Python SDK

PyPI Package

Python Support

Installation

Install the package using pip:

pip install scrapegraph-py

Features

AI-Powered Extraction: Advanced web scraping using artificial intelligence
Flexible Clients: Both synchronous and asynchronous support
Type Safety: Structured output with Pydantic schemas
Production Ready: Detailed logging and automatic retries
Developer Friendly: Comprehensive error handling

Quick Start

Initialize the client with your API key:

from scrapegraph_py import Client

client = Client(api_key="your-api-key-here")
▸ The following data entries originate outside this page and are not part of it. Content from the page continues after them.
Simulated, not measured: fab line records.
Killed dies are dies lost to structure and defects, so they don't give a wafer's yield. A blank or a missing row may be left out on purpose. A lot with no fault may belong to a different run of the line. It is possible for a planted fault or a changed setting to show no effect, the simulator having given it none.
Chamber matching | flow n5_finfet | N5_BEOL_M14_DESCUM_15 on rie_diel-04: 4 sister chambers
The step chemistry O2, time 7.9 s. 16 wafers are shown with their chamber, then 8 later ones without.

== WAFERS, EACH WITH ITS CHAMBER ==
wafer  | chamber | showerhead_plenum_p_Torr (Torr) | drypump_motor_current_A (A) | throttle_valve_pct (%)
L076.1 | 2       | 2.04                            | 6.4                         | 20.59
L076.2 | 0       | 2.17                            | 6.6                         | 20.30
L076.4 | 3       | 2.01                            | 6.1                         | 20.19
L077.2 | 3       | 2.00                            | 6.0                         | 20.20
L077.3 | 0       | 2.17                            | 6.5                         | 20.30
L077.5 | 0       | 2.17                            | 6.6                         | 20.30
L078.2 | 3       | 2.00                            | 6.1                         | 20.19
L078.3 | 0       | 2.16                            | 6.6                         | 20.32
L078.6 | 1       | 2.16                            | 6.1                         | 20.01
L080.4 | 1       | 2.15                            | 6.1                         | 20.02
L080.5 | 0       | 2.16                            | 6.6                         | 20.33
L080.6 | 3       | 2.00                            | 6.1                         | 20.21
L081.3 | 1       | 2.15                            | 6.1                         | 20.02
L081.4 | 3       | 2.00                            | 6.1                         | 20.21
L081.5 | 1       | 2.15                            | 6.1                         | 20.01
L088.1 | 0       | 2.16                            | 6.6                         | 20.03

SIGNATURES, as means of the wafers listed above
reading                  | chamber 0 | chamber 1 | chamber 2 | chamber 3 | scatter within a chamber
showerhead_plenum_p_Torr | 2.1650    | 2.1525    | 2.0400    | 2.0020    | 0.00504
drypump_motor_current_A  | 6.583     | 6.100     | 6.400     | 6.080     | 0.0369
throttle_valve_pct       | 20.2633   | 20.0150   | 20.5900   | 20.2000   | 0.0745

You can also set the SGAI_API_KEY environment variable and initialize the client without parameters: client = Client()

Services

SmartScraper

Extract specific information from any webpage using AI:

response = client.smartscraper(
    website_url="https://example.com",
    user_prompt="Extract the main heading and description"
)

Basic Schema Example

Define a simple schema for basic data extraction:

from pydantic import BaseModel, Field

class ArticleData(BaseModel):
    title: str = Field(description="The article title")
    author: str = Field(description="The author's name")
    publish_date: str = Field(description="Article publication date")
    content: str = Field(description="Main article content")
    category: str = Field(description="Article category")

response = client.smartscraper(
    website_url="https://example.com/blog/article",
    user_prompt="Extract the article information",
    output_schema=ArticleData
)

print(f"Title: {response.title}")
print(f"Author: {response.author}")
print(f"Published: {response.publish_date}")

Advanced Schema Example

Define a complex schema for nested data structures:

from typing import List
from pydantic import BaseModel, Field

class Employee(BaseModel):
    name: str = Field(description="Employee's full name")
    position: str = Field(description="Job title")
    department: str = Field(description="Department name")
    email: str = Field(description="Email address")

class Office(BaseModel):
    location: str = Field(description="Office location/city")
    address: str = Field(description="Full address")
    phone: str = Field(description="Contact number")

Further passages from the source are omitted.